279 Glacier Meadow in the High Sierra

Category Art
Auction Currency USD
Start Price 40,000.00 USD
Estimated at 80,000.00 - 120,000.00 USD
Glacier Meadow in the High Sierra
Artist: Keith, WilliamDate of Birth: 1838-1911
Medium: Oil on canvas
Dimensions: 24 x 31 1/2 inches
Signed: Signed lower left and dated 1880
Verso:

Scottish born William Keith began his career as an engraver in New York. He settled in San Francisco in 1862, began to study painting, and took up the brush full time in 1868 after receiving a number of commissions. His early work was influenced by his friendship with eminent naturalist John Muir, who encouraged him to strive for accuracy in representing nature, but by the early 1880’s, after a sojourn in Munich learning the art of portrait painting, Keith pursued the softness of Barbizon and Impressionist approaches. At the same time, Keith, having lost his first wife, sought solace in the teachings of Emanuel Swedenborg, whose emphasis on dreams and visions as avenues to faith attracted the artist. By 1891, after he had met and been inspired by George Inness, Keith’s paintings become more subjective and spiritual, reactions to rather than representations of nature. Some three thousand of his works were lost in the earthquake of 1906.

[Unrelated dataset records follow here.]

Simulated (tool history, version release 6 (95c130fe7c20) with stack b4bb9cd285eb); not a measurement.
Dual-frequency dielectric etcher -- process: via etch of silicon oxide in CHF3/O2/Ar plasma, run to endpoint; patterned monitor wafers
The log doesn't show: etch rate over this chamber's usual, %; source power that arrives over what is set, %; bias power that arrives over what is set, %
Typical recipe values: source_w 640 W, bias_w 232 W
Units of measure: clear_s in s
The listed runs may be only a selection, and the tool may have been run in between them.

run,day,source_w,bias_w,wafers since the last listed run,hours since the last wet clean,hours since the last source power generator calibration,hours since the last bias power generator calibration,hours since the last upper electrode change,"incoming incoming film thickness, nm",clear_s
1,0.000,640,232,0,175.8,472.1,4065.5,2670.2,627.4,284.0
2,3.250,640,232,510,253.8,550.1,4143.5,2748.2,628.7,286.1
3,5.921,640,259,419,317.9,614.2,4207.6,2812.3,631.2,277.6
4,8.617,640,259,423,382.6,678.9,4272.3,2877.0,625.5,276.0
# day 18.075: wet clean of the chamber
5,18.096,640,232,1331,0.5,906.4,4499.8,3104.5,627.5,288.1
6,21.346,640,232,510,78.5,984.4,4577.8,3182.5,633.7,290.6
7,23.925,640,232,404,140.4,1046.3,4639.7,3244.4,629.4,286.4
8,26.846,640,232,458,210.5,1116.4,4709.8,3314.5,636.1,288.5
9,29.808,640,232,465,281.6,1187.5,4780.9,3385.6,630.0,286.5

1886, the year Keith painted Glacier Meadow in the High Sierra, marks a high point in the artist’s career. Keith had returned from Europe, had remarried, and had built a new home in Berkeley and an impressive studio in San Francisco. As Alfred Harrison writes in The Comprehensive Keith: “It is a mistake to think that from 1886 on, Keith was a painter only of portraits and moody landscapes of oak trees and cattle in a subjective style... Keith continued to do topographical landscapes, though in a broader style than before his trip to Munich. One of these, titled Glacier Meadow in the High Sierra, included an extensive camp of Indians in the foreground.” (Harrison, p. 59.) The Native Americans depicted here, Mono (Paiute) or Miwok (which rhymes with Ewok, which is where George Lucas apparently derived the name for the fierce and funny people in Return of the Jedi) may well be engaged in acorn or pinon nut gathering or some other ceremony as the structures look very much like granaries and sweat houses. Though Keith painted many beautiful landscapes, the number a variety of figures in Glacier Meadow in the High Sierra is unusual, if not unprecedented, and greatly adds to the work’s pictorial and historical interest.